This has set off chatter about how weird and dumb Iran is for building this giant toy boat, which US sources call the Target Barge.

But pretty soon after I started reading the article I found myself applying the phrases in it to America’s F-35 program which, in many ways, is an even bigger propaganda prop. See how it looks when you swap out Iran’s barge for the F-35?

Intelligence officials do not believe that the US is capable of building an actual F-35.

“Based on our observations, this is not a functioning plane; it’s a large spending program built to look like an plane,” said Cmdr. Jason Salata, a spokesman for the Navy’s Fifth Fleet in Bahrain, across the Persian Gulf from Lockheed. “We’re not sure what the US hopes to gain by building this. If it is a big propaganda piece, to what end?”

[snip]

“It is not surprising that American military forces might use a variety of tactics — including military deception tactics — to strategically communicate and possibly demonstrate their resolve in air power,” said a Chinese official who has closely followed the construction of the F-35.

[snip]

[T]he Pentagon has taken no steps to cloak from prying Chinese hackers what it is building in pork-laden building sites across several countries. “The system is often too opaque to understand who hatched this idea, and whether it was endorsed at the highest levels,” said Karim Sadjadpour, an American expert at the Carnegie Endowment for International Peace.

See what I mean?

Opacity of purpose.

Failure to provide adequate security.

Probable impossibility to bring to completion.

Abundant propaganda.

I’m not all that sure what distinguishes the F-35 except the cost: Surely Iran hasn’t spent the equivalent of a trillion dollars — which is what we’ll spend on the F-35 when it’s all said and done — to build its fake boat.

So which country is crazier: Iran, for building a fake boat, or the US for funding a never-ending jet program?

Hackers Penetrate Freedom; The Ship Has Already Sailed

Reuters has a report I found sort of punny, about how white hat hackers had managed to break into the computer systems of the lead ship of the Navy’s Littoral Combat Ship program, the USS Freedom.

A Navy team of computer hacking experts found some deficiencies when assigned to try to penetrate the network of the USS Freedom, the lead vessel in the $37 billion Littoral Combat Ship program, said the official, who spoke on condition of anonymity.

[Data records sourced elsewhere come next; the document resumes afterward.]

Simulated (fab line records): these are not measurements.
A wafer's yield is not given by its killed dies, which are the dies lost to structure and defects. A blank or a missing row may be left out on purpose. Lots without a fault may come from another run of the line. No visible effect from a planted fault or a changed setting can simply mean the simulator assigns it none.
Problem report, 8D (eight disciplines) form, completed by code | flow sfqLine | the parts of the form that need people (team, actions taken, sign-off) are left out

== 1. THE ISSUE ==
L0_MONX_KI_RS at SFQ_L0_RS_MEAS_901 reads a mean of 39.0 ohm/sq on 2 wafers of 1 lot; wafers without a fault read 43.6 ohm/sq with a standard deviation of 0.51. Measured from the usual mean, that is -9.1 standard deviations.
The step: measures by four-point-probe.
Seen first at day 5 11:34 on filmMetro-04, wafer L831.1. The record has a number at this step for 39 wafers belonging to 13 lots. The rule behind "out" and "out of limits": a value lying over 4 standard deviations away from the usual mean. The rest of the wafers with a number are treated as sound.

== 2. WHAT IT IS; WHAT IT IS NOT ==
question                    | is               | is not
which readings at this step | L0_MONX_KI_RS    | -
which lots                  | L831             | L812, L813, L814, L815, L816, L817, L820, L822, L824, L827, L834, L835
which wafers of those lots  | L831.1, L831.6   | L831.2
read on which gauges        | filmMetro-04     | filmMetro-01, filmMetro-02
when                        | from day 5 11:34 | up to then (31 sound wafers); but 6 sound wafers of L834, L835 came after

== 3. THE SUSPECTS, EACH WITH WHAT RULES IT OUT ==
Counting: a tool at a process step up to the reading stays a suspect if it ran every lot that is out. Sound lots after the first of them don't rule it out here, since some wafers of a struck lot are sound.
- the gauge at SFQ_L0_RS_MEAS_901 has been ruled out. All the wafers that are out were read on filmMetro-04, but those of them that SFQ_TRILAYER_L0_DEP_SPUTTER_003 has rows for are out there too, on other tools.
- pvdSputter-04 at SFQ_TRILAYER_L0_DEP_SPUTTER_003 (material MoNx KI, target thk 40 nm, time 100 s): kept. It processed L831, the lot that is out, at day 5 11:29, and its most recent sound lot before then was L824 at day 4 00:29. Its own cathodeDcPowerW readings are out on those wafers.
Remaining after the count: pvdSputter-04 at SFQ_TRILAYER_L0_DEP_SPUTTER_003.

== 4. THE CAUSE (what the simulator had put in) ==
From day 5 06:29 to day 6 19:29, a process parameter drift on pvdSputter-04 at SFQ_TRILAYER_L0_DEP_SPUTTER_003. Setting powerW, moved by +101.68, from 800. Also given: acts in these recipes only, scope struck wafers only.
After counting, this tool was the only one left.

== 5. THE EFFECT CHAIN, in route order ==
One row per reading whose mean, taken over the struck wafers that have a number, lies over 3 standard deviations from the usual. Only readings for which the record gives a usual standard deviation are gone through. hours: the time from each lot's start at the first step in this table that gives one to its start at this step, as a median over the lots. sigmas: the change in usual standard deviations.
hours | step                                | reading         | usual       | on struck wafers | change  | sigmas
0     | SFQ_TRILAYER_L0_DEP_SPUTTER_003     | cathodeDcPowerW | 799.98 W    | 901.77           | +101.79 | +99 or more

The Freedom arrived in Singapore last week for an eight-month stay, which its builder, Lockheed Martin Corp., hopes will stimulate Asian demand for the fast, agile and stealthy ships.

It may be ironic that Lockheed had a ship get hacked just before it sent the ship out on a sales trip to Asia. (Asia! Where our most fear hacking-rival is!)

But … um, Lockheed?

Lockheed, of course, couldn’t keep the F-35 program safe from hackers either, and that time it wasn’t white hats doing the hacking.

Before the government imposes fines for companies unwilling to sacrifice the security of their systems to program in a backdoor, as the WaPo reports is being debated …

A government task force is preparing legislation that would pressure companies such as Face­book and Google to enable law enforcement officials to intercept online communications as they occur, according to current and former U.S. officials familiar with the effort.

[snip]

Susan Landau, a former Sun Microsystems distinguished engineer, has argued that wiring in an intercept capability will increase the likelihood that a company’s servers will be hacked. “What you’ve done is created a way for someone to silently go in and activate a wiretap,” she said. Traditional phone communications were susceptible to illicit surveillance as a result of the 1994 law, she said, but the problem “becomes much worse when you move to an Internet or computer-based network.”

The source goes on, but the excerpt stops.